In Madrid, we also met:
Seeking heights and a sunset over Madrid
--Jorge, the adorable, brown-eyed helper behind the tourist office counter (oh? you say you have a house near the town where I'll be staying next....really??)
--the two doormen and maitre de at the Sobrino del Botin restaurant, hailed as "the oldest restaurant in Europe" (This was not a friendly meeting. I mention it only because if you or any of your friends visit Madrid, do NOT give this place any business! They were INCREDIBLY rude to us. Treated us like prostitutes. We couldn't believe how they spoke to us. Don't go there!!) 
Then later, in Granada:
--a friendly dump truck driver who blew us kisses while stopped at a traffic light and motioned to offer us a ride to the nearest bar (we didn't...probably a good idea)
--Carlos, the smug (and much too young) smart-ass waiter at the vegetarian teteria who invited us to join him and his buddies at the local hot springs (nope, didn't pull the trigger on that one either)
--Josef and Tarik the multi-lingual (and highly educated) Moroccan gents who flagged us down and wanted to practice speaking English with us, while also helping with our Spanish...drinks, tapas, and a lesson in swear words at a fun little bar ensued.
--Francisco, our sweet n shy, Irish pub karaoke partner-in-crime, who answered some of our burning questions about Spanish people and walked us safely back to our apartment.
Granada Cathedral - Kill the Rabbit!
--and finally, Wayne and Tony, the British ex-pats and our hiking tour guides who treated us to a FANTASTIC trip into the Sierra Nevadas (with a handful of other hikers as well), a tasty meal of pork elbow and vegetable crepes (yes, I said Pork Elbow!), and a couple more brews and stories afterwards (in fairness to them -- they weren't trying to pick us up -- Tony is a buddy I've befriended since being here and he was nice enough to let us join along in the hike).

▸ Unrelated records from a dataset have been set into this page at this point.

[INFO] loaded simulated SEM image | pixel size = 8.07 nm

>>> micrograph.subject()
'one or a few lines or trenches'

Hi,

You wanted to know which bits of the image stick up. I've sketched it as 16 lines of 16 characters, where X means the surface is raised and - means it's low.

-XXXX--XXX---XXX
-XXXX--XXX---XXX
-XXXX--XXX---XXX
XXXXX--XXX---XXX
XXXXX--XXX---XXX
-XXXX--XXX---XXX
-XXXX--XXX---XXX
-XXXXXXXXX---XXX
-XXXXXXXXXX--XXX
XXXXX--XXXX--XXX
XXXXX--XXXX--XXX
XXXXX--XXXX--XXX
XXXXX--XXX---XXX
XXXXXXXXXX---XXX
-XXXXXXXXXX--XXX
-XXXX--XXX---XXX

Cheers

My apologies to the traveling gods for butchering and not remembering the names of half the people we met. Nor could I hope to even pronounce them if I could. At one point Kristie and I joked we maybe should have kept a log.

After Madrid, Kristie joined me back in Granada. I felt bad for my lack of space and the uncomfortable futon for her to sleep on, but we made do and spent the next four days in my "home town." Our first night we bellied up to a jug of sangria in an overly touristy, overly priced terrace cafe. But what the hell! We were in Spain -- "estamos aqui!" -- so we did it up right! We talked about Madrid. Talked about home. And talked about all the people walking by. Oh man we had LOTS of fun people watching...not just that night but for the entire week! How they dressed. How they acted. How they looked at us. How they talked to each other (yes, they were the quiet ones and WE were the loud ones -- go figure!). How they all had funny little dogs. Oh and look...another daddy pushing a stroller. blah blah blah blah blah -- cackle cackle cackle -- point point point. You can surely imagine the two of us drinking wine, gabbin' and people watching. Didn't get much better than that! :-)

Flamenco intensity!!
I can't speak for her, but the highlight for me was showing off this place I've fallen in love with. It's awesome discovering things together and sharing spontaneous moments, but it was also cool watching her experience, with new eyes, the sights I've already seen. We walked around the Plaza Nueva, up to the Albayzin and Sacromonte quarters, and around the shopping districts. She toured the Alhambra and gave me a reason to finally go into the Cathedral (I'm not a big fan of such triumphantly garish, historical, religious structures, but she had tickets, so I decided to check it off the list. Once inside the enormous building with giant, imposing columns and gilded ceilings, which eerily represent the destructive take-over by Christian conquerors, Kristie started bellowing the Loony Tunes classic "Kill the Rabbit, Kill the Rabbit" -- perfectly FUNNY!) 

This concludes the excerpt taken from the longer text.